Book Review: The Fellowship of The Ring (Reread)
Sunday, December 31, 2023
“Faithless is he who says farewell when the road darkens,” said Gimli.
“May be,” said Elrond, “but let him not vow to walk in the dark who has not seen the nightfall.”
Here’s the story of a little Christmas miracle.
On the night of December 23, I finally gathered all of my shit together—just like, yes, literally (but not literally) and finally got my shit together—and started wrapping the Christmas presents. I got the gifts and the wrapping paper and the ribbons and the tape. But before I started, I needed something good to listen to.
Sure, I could listen to Christmas music. But I needed a good book. A good story to keep me company during my wrapping.
So I grabbed my phone to find something that might fit the feeling I had and that was available on Libby.
And juuuuuust before I tapped the icon, I got a notification from Libby that my hold was available.
Which hold?
Only the Andy-Serkis-narrated version of The Fellowship of The Ring, which I had been waiting for since September 20.
This isn’t, of course, my first time reading Tolkien. (It is actually the first book I wrote about on my blog, back when it felt revolutionary to just, you know. Share my very own opinions about something I read, as if I were a person whose reading opinions mattered.)
But I’ve never actually listened to an audio version.
So I immediately downloaded my checkout, and Frodo, Sam, Gandalf et al kept me company while I wrapped.

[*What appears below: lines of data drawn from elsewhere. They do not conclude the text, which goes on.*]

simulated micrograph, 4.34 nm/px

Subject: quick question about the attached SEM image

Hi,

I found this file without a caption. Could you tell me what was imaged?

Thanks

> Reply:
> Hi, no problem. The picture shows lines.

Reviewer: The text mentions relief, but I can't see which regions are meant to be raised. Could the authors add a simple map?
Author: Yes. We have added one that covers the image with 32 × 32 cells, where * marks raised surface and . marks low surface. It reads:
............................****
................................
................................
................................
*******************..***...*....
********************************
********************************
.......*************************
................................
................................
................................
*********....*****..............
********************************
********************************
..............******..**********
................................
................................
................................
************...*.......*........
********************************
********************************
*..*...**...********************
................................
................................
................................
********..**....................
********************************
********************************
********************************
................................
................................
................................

In fact, they were with me for the whole end of December. (It’s a very long audiobook.) I loved this partly because I just love these books. But also because Kaleb has also fallen in love with Tolkien (I gave him a lovely copy of the trilogy for Christmas!) so when he overheard the story he’d stop and listen a bit with me if he had time, and we’d talk about where I was in the plot and how that particular point was different from the movie.
Andy Serkis (he is the actor who played Gollum in the movies, btw) does an excellent job with this narration. The variation in his voices is simply amazing.
The story hit me in different ways in audio. The old use of the word “queer” stood out (and triggered a memory of me at about age 8 telling my mom I thought the round house someone down the street had recently built was “queer” which, in my bookish mind, meant “weird,” and her getting furious and tell me that I couldn’t ever use that word again but she wouldn’t explain why) and caused a few giggles when overheard by certain boys in my house. And for awhile I started thinking, wait, is he saying that the Ring Wraiths are actual black people? Is Tolkien racist? (I mean…as a midcentury, upper-class British man, of course, but certainly he wasn’t implying that the evil creatures were Black folks?)
But eventually, in Rivendell, Elrond explains that they don’t have a corporeal shape, but are draped in black cloth.
Plus, listening to the audio highlighted just how many songs and poems there are. (When I read the books I tend to skim those.)
Really, though, the thing that struck my interest the most on this reread is Frodo’s transition. Of course, he’s gone through some stuff already. Became an orphan, lost Bilbo, and lived with the ring. But he did in the landscape of the Shire, which is the gentle, nurturing landscape and community that buffers him. As he spends more time on the road he begins to change. He grows slower and sadder and darker. That transition really started to grow in my perceptions of Frodo. (Applying it to myself as well, of course.) The way that grief changes us in both our bodies and our minds. That long, hard journey.
Maybe because of the extra grief I’ve experienced since the last time I read these books, and the people whose leavings have made my road darker…I don’t know. That just really stood out to me.
I’m eagerly anticipating the arrival of The Two Towers. Perhaps in time for Valentine’s Day?